Teamsters Endorse Al Gore

W A S H I N G T O N, Sept. 7, 2000 -- Al Gore can breathe a sigh of relief.

The 1.5 million-member Teamsters union has endorsed his presidential bid by a unanimous decision of its general executive board.

The Teamsters executive board met today on a conference call to make the decision.

Swing State Boost

The union is a potent force in several battleground states that Gore needs to win the White House. Until now, the prospects that the union could sit out the presidential election or even hand its endorsement to GOP candidate George W. Bush seemed very real.

Both campaigns have actively courted the union. Republicans even feted Teamsters president James P. Hoffa at their nominating convention last month. And in recent weeks, Gore and Bush have each spoken with Hoffa.

A spokesman says the the formal announcement is expected to take place at the union’s Unity Meeting in Las Vegas on Sept. 18.

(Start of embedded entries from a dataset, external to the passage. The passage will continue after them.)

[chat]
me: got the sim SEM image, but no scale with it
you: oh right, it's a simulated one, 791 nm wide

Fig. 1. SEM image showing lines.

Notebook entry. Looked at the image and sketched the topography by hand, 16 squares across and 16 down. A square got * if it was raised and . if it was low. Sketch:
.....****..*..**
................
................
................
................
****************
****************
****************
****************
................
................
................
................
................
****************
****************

The Teamsters, who supported GOP presidential candidates throughout the 1980s before backing President Clinton in the ’90s, have not been shy in expressing their disgust with the Gore camp this summer.

Stung by the vice president’s support for the North American Free Trade Agreement and, more recently, Permanent Normal Trading Relations for China — two measures organized labor fought to defeat — the union opted out of the AFL-CIO’s early Gore endorsement in October. The AFL-CIO’s backing was viewed as critical to Gore’s success in brushing aside primary challenger Bill Bradley.

Talking Tough

The bad blood came to a head when Gore tapped Commerce Secretary Bill Daley to chair his campaign, a move union leaders considered a “slap in the face.”

Daley, viewed by organized labor as ardently pro-business, has since reached out to local union leaders, and Gore himself met with AFL-CIO President John Sweeney to try to assuage labor’s concerns.

In June, union leader James P. Hoffa had been blunt in warning the Gore camp not to take the Teamsters’ support for granted.

“We are very powerful and Al Gore cannot get elected without organized labor,” he said.

Both publicly and privately, Hoffa and his Teamster brethren had made no secret about their disappointment with the vice president. Hoffa had demanded that Gore “articulate a comprehensive policy with regard to organized labor,” adding “there has been a complete absence of discussion on how do we keep jobs in this country.”

Since then, Gore has recast himself as a populist defender of the working class.

Union spokesman Bret Caldwell said, “Since the convention, Vice President Gore has articulated a message to the American people that is pro-working families… He is going to do the best thing by the American worker as president of the United States.”

As for enthusiasm for the vice president among the rank-and-file membership, Caldwell says,“I think you will see that the Teamsters are going to be 100 percent behind Al Gore.”